Is this the beginning of the end or the end of the beginning for Bolsonaro?
São Paulo, 27 May. Crowds dressed in green and yellow took to the streets this Sunday in support of President Jair Bolsonaro. The more extreme protesters demanded the closing down of the Supreme Court and Congress, but others wanted the immediate approval of the government’s Pensions Bill and anti-crime measures. A giant inflatable Sergio Moro, the Justice Minister, dressed as Superman, towered over protesters on the grass in front of Congress in Brasilia.
Demonstrators appeared in 156 towns and cities. But this was still fewer than the 220 where over a million protested against cuts in the education budget on 15th, and the Education Minister’s ill thought out attacks on federal universities.
Many first round Bolsonaro supporters had declined to take part, disillusioned with his performance in his first five months and in disagreement with the more extreme demands. The president himself was persuaded that it was not a good idea to take part in an anti-system protest when he was after all part of the system.
Recent events have provided ominous echoes of the past. In 1992 President Fernando Collor urged his supporters to take to the streets in yellow and green, but the crowds turned out wearing black and he didn’t last much longer. In 1961 President Janio Quadros blamed ‘occult forces’ for stopping him from governing and then resigned, hoping to be returned to power in the arms of the people. Instead vice president Jango took over.

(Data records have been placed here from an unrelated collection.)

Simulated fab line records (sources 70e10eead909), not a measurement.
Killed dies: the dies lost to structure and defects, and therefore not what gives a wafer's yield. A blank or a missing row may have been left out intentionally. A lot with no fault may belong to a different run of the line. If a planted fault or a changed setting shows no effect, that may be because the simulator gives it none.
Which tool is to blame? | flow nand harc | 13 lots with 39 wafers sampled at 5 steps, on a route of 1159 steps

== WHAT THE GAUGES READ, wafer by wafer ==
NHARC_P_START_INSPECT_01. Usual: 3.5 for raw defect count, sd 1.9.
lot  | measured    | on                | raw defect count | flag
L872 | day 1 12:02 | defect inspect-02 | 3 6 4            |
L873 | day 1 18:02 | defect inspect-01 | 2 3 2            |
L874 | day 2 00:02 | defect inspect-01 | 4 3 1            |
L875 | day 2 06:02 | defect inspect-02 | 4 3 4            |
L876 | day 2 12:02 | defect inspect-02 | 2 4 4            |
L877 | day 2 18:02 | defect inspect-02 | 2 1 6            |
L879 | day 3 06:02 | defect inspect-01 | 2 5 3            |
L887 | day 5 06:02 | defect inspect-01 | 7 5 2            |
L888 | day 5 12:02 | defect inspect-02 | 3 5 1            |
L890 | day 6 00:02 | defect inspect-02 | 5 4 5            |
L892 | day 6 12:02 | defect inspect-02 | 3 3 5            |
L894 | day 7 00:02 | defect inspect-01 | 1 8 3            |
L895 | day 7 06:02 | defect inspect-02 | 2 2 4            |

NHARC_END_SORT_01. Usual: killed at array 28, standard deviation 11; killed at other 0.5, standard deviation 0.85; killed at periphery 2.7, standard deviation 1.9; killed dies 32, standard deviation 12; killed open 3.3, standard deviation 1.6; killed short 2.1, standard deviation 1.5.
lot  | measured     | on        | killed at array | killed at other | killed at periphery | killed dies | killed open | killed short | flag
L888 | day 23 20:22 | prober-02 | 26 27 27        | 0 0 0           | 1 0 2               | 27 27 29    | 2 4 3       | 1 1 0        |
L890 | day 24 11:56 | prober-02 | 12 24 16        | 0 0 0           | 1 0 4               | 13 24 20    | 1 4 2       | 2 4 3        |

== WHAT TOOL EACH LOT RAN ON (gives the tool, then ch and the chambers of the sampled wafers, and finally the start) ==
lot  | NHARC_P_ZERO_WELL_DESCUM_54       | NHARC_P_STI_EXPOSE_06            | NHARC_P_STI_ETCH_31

Last week on social media, his favourite means of communication, Bolsonaro published an anonymous text saying Brazil was ‘ungovernable’ outside political cliques. He also shared a video of an African preacher who declared Bolsonaro had been ‘chosen by God’ to be president, commenting that the country’s future was in the hands of the people. These remarks have been interpreted by some as the first step in the direction of an ‘auto-golpe’ or auto coup.
But the demonstrations, modest as they were, did provide a temporary relief for a president now under a constant barrage of criticism from the moderate right and centre of the political spectrum as well as from the left.
When all three major newspapers, none of them remotely leftwing, publish editorials saying that the president is incapable of running the country, that his government is a disaster, then you know the crisis is real, not fake news.
The word “impeachment ‘ is once more being bandied about, as Bolsonaro flounders, unable to get any of his bills approved in Congress, indifferent to record unemployment and falling GDP, afraid to appear in public places for fear of hostile crowds, responding to mass demonstrations against his cuts to the education budget with insults.
Government by U-turn
The president’s agenda is marked by U-turns. When some absurd statement on social media is questioned, Bolsonaro either denies it or says it has been misinterpreted. He has singlehandedly plunged Brazil’s international reputation to its lowest level since the dictatorship. Unable to go to New York to receive an honour from the Brazilian Chamber of Commerce, because no institution wanted to host the event in protest at the destruction of the Amazon rainforest, he went instead to Dallas, where the local mayor also refused to meet him. Itamaraty hurriedly improvised a meeting with retired (and bemused) president George Bush.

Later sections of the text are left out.